Key Teaching Points for Figure 8:
- There are only six passes allowed in this drill; Three up and three coming back. All passes should be caught and thrown with two hands.
2. No bounce passes allowed. There is no defense, so no bounce passes needed.
3. No dribbles allowed. Time the pass to cutters going to the basket.
4. The cross-court pass will be hard for them to throw in the beginning, but they will learn, get stronger and get better at it.
5. When returning to the lines at the end of their turn, players should go to a new line from where they previously started.
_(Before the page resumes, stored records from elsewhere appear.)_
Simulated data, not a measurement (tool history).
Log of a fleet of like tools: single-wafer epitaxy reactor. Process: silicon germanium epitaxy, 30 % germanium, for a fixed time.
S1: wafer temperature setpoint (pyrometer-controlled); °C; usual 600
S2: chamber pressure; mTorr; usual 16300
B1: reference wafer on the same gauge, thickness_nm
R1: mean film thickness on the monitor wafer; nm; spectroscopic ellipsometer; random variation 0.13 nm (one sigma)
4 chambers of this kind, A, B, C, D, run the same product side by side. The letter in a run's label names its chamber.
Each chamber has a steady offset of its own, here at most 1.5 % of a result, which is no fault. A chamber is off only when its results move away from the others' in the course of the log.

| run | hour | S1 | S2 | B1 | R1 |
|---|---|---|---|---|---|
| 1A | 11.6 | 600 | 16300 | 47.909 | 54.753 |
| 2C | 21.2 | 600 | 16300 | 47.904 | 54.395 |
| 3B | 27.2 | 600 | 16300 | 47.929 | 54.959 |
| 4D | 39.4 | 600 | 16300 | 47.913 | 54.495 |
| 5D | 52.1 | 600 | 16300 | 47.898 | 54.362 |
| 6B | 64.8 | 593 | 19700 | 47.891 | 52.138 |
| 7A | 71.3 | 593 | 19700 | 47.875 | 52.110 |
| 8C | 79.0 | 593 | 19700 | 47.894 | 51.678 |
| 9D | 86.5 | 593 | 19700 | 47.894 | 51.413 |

6. If the outlet pass is to the left wing, the middle man will end up with a left-handed layup. Encourage this outlet so players learn to make full speed layups with either hand and with confidence.
Numbers: 3 on 2 / 2 on 1
The third drill in Set #1 adds defense to the series. One direction will have two defenders for three offensive men to attack and then one defender for two offensive men to attack coming back. The purpose is to teach players how to handle an offensive advantage, “numbers”, which often occurs on fast breaks and off of an opponent’s turnover. With the numbers advantage, I expect my teams to score 75% or more of the time. This drill provides season long practice for these situations.
After running 3 Lane Rush and Figure 8, three to 5 minutes each, it is time to work on Numbers (3 on 2 – 2 on 1). As mentioned earlier, it was called The Olympic Drill when I first learned it as a player many years ago. I generally convert to this drill by stopping the Figure 8 Drill while three players are at the far end of the court, halfway through their turn. Two players will stay on the far end and prepare to defend while the third member of the group jogs back outside the sideline to the original end and gets in line again.
The defenders will only play half court defense, so the offense pretty much is choreographed until the ball crosses the mid court line. As in the previous two drills, we start with an outlet pass to a wing.
The middle man passer (1) does his figure 8 move and goes behind the man he passes to, then continues down the sideline. Wing (3) runs his sideline as usual. (See Diagram #5 above)
Wing (2) catches the outlet, pivots, looks up court, then dribbles toward the middle, using his hand that is closest to the midline of the court. His job is to get the top defender (5) to move to one side or the other to open a passing lane for a teammate. When (2) sees the back defender (4) move to a side, he should be able to pass to the open side (1).
As soon as a basket is made or a turnover occurs, the two defenders attack the opposite end. They are encouraged to pass the ball back and forth (See Diagram #6 above right) until they get to a point it is no longer feasible, then they should drive to the basket. The next man up (X1) in the middle line is the defender of the two attackers. He is encouraged to start at the top of the key and challenge as hard as he can. The drill continues by going the other way when the offense scores, turns it over, or when (X1) gets a rebound. (X1) is then joined by (X2) and (X3) for an attack on the opposite end, thus repeating the drill. (See Diagram 7 below) Note that (1), the original middle man to start the drill, returns to a new line by jogging out of bounds along the sideline. (Diagram 6 above again) The original wings (2 and 3) are left to play defense against the second group now attacking. So the middle line plays defense on the original end and the wings play defense on the far end. When returning to the lines, players should always go to a new line so they play defense and offense from new spots the next time through.
I love this drill because it teaches passing, quick attacking, reading situations, and finishing. It also provides our defenders opportunities to practice stopping an opponent when we are out-numbered on transition defense. This again, is another up and back drill with quick action and many teaching/learning opportunities.
Set #1 is three drills that provide your team with opportunities to improve passing, attacking, and finishing at full speed. They are the backbone of my fast break teaching philosophy and are required drills for my JV and Freshmen teams to learn also. I had a pretty successful fast break attack for many years just using the three drills in Set #1. By adding Sets 2-3, I think we became an even better running team. As I mentioned earlier, I will be glad to share those sets with anyone who is interested.
Key Teaching Points for Numbers:
- Make players stick to fundamentals and not try to get too cute.
2. Jump stops off the dribble are important in the beginning to cut down on turnovers and bad decisions.
3. Insist on two-handed passes at all times.
4. Insist on dribbling left-handed when going left and right-handed when going right.
5. Take good shots, but quick shots. A layup is the goal or short bank shot.
6. Score in 3 or 4 passes going up court and try for no dribbles coming back.